I want to take you back to the early 1990s to the kind of nation we were then - insecure, uncertain about our economic prospects, battered by recession, suffering high unemployment and job insecurity, and scarred by the recent experience of 17 per cent mortgage interest rates.
On a visit to Australia in 1994 the former Prime Minister of Singapore Lee Kuan Yew reiterated a previous warning that Australia could become the “poor white trash of Asia”. This was partly a reflection on Australia’s economic state. It was also a reflection on the rise of the “Asian Tigers”.
The dynamic growth of East Asia was in stark contrast to the economic malaise of Australia. When the government appealed for “enmeshment” in Asia it was making an economic appeal. The thinking was that if we could join a region that was successful we could overcome our own weakness.
The rise of the Asian Tigers through the ’80s and the comparative decline of Australia through the recession of the early ’90s sapped our confidence as a nation. And what is more, it sapped the respect for Australia among our neighbours and the wider international community.

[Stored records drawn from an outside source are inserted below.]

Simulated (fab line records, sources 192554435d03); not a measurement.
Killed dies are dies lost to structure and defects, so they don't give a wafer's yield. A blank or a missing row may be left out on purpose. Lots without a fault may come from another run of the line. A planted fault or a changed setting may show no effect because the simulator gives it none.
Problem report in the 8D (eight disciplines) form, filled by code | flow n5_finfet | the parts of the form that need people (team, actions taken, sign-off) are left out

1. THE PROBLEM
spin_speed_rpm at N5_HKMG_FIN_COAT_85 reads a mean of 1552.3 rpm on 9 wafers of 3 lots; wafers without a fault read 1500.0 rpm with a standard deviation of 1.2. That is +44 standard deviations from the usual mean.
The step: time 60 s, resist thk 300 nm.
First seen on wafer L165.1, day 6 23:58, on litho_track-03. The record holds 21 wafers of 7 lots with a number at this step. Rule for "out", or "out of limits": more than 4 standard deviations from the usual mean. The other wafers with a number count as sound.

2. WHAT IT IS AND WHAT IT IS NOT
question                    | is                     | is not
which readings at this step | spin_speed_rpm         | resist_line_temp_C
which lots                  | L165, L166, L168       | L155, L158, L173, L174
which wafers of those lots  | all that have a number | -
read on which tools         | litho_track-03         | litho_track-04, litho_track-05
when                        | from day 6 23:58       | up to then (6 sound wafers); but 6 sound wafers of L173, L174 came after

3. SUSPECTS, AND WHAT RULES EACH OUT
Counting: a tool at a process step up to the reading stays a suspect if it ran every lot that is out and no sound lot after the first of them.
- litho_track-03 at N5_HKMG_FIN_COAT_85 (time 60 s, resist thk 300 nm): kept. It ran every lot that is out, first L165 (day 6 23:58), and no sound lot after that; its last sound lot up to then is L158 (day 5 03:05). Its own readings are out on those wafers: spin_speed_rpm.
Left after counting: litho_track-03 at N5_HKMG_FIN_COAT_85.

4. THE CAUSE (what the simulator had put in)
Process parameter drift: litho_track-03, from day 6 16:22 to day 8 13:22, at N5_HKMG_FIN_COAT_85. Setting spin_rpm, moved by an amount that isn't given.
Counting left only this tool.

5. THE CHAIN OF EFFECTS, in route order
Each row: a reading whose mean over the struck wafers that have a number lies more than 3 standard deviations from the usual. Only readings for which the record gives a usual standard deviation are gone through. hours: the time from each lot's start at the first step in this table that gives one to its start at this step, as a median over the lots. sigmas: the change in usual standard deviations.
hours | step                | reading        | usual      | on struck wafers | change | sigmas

The Coalition Government was elected in March 1996. We laid down an economic program setting out medium-term targets on fiscal policy, monetary policy and debt management. By July 1997 we were on track to balance the budget for the first time in seven years. It was a close run.
Beginning with mass capital outflow from Thailand in June-July 1997, financial contagion began spreading around the region. Those in Australia who had marvelled at the growth rates and saving rates of Asian Tigers saw these countries stagger and reel. They could only shudder to think what would happen to Australia - considered by many to have a weaker economy.
But Australia did not succumb to the Asian financial and economic collapse. In 1997-98 our growth rate was 4.5 per cent. We produced the first balanced budget in seven years. Paul Krugman writing in Fortune Magazine in December 1998 dubbed Australia “the miracle economy”.
In March 1996 the APEC Finance Ministers met in Japan. It was the first APEC meeting I attended. We were given a polite welcome but we were not respected. Australia was tolerated much as a fading uncle is tolerated at Christmas dinner - there out of politeness and past association rather than present or future expectation.
But we proved strong and resilient through the Asian economic crisis. We survived and we offered financial assistance to badly affected economies in the region.
In May 1999 APEC Finance Ministers met at Langkawi in Malaysia. We were not the fading relation at this meeting. Australia had won a great deal of respect. The region knew Australia was a success story and they wanted to learn from its experience. Now we had people talking of the “Australian model”.
Since 1996 Australia has had continuous growth averaging 3.5 per cent per annum. During that period Singapore has had three recessions, Hong Kong has had three recessions, Korea has had one recession, Taiwan has had two recessions, Japan has had four recessions, and the United States went into a recession in 2001.
Over the last 10 years Australia has earned a great deal of respect amongst its neighbours and the other economies of the world. Australia’s achievements have given its people a lot more self respect. The nation feels more secure about itself. This is the Australian revival.